Tar a thighearna is a beautiful Gaelic chant by singer and composer Ruth Cunningham. Translated "Come, Lord, come thou Being," the piece is a powerful invocation and useful for centering/gathering, prayers, and times when a gentle, focused energy is needed.
The text and the melody can be learned through call and echo. Take your time and repeat passages that need extra care, especially those with ornamentation. Invite improvised harmony when the community is ready.
Gaelic:
Tar a thighearna.
Pronunciation: tahr ah hear-nah, tahr-ah-hee
English translation:
Come, Lord, come thou Being.
Ruth has given faith communities permission to sing and share the song without copyright restrictions.
Sheet music can be found in Singing In Community, our latest songbook published by Augsburg Fortress. It also appeared in Music By Heart, MMC's first collection of paperless music.
Ruth and Ana Hernández recorded the song on Blessed By Light. Here's a link to a recording of Emily Scott teaching the song, then offering suggestions for how to lead it without paper.
Watch Rachel Kroh lead Tar a thighearna at Union Seminary in September 2015:
This is a gorgeous setting of an Orthodox funeral liturgy, written by Daniel Schwandt at our MMC Composers' Gathering in Brattleboro, VT in 2013.
Here's an audio recording of Dan teaching the song in Vermont right after he wrote it.
Here's the sheet music for this song.
Here's a work of art inspired by this song by Rachel Kroh.

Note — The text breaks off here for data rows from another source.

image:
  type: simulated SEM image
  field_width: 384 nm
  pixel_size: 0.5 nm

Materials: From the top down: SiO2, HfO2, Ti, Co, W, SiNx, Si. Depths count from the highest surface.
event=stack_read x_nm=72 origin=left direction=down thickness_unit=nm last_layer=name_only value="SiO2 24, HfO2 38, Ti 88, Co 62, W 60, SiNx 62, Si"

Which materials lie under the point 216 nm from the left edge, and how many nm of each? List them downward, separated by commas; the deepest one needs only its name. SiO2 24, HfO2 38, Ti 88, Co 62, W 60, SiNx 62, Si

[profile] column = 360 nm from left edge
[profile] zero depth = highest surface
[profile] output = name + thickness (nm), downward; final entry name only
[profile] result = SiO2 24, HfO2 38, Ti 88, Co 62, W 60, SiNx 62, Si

Psalm 141 is commonly used during Vespers or Evening Prayer. This setting by psalmist and singer-songwriter Richard Bruxvoort Colligan invites the community to sing a refrain which alternates with solo verses.
Use call and echo patterns to teach the refrain phrase by phrase. Weave them together when the community is ready and proceed right into the psalm setting without breaking the flow.
Refrain:
Our breath is incense, sweet smell rising.
Our hands are open, lifted up in the evening.
Verse 1:
I call out to you Come and hear me
Give ear to my voice, my God, and quickly. Refrain
Verse 2
Watch the door of my mouth for integrity
Guard my lips and keep my heart from turning. Refrain
Verse 3
Let the elders guide and correct my way
Keep my words and actions true I pray. Refrain
Verse 4
Watch the farmer's plow turn the blessed earth
Bones of death and signs of rising birth. Refrain
Verse 5
You are the earth, I am a seed
Hide me, grow me, love and never leave me. Refrain
Richard's music is licensed via CCLI, OneLicense.net and Worldmaking.net. Be sure report use of the piece if you print the text or music for your community.
Sheet music and a recording are available on Richard's website.
This layered chant commonly used for the service of Compline was written by tunesmith Ana Hernández. Here's a description of the piece from her website:
Guide Us Waking, Guard Us Sleeping is an eight-part circular chant with optional piano accompaniment you may improvise in almost any musical style, from early music to gospel. It's also beautiful with unaccompanied voices. You may also use as few as three parts and still create something beautiful, which makes it perfect as an anthem for small choirs, chanting groups, and improvisors. My friend Julia taught it to her choir and they sang it at the end of rehearsal every Thursday night for years while they put away their books and put on their coats.
"Guide us waking, guard us sleeping,
that awake we walk in love/watch with Christ;
and asleep we may rest in peace."
Find sheet music for purchase on Ana's website. The chant is also published in Voices Found, a supplement to the 1982 Episcopal Hymnal featuring texts and music by, for, and about women.
Hear a performance of Guide Us Waking, Guide Us Sleeping by The Virginia Girls Choir.
This expressive prayer song from the Iona Community is especially effective for Advent and can be taught through call and echo patterns. It has been used as a Gathering Song, for lighting Advent Candles, Prayers of the People, and Passing of the Peace. It's a zipper/pocket song and you can easily insert themes of the Advent season (hope, joy, and love).
The piece is effective as a simple melody but a beautiful choral harmonization and descant can also be added once the congregation part is secure. Listen to a setting from the Iona Community here.
"Come, O Lord, and set us free.
Give your people peace.
Come, O Lord, and set us free.
Come, Lord Jesus, come."
Alternative text:
Give your people hope...
Give your people joy...
Give your people love...
Copyright for the piece is held by GIA Publications, Inc. so you'll need a OneLicense membership to print the text or music.
The song was composed by John Bell and published in We Walk His Way from Wild Goose Publications.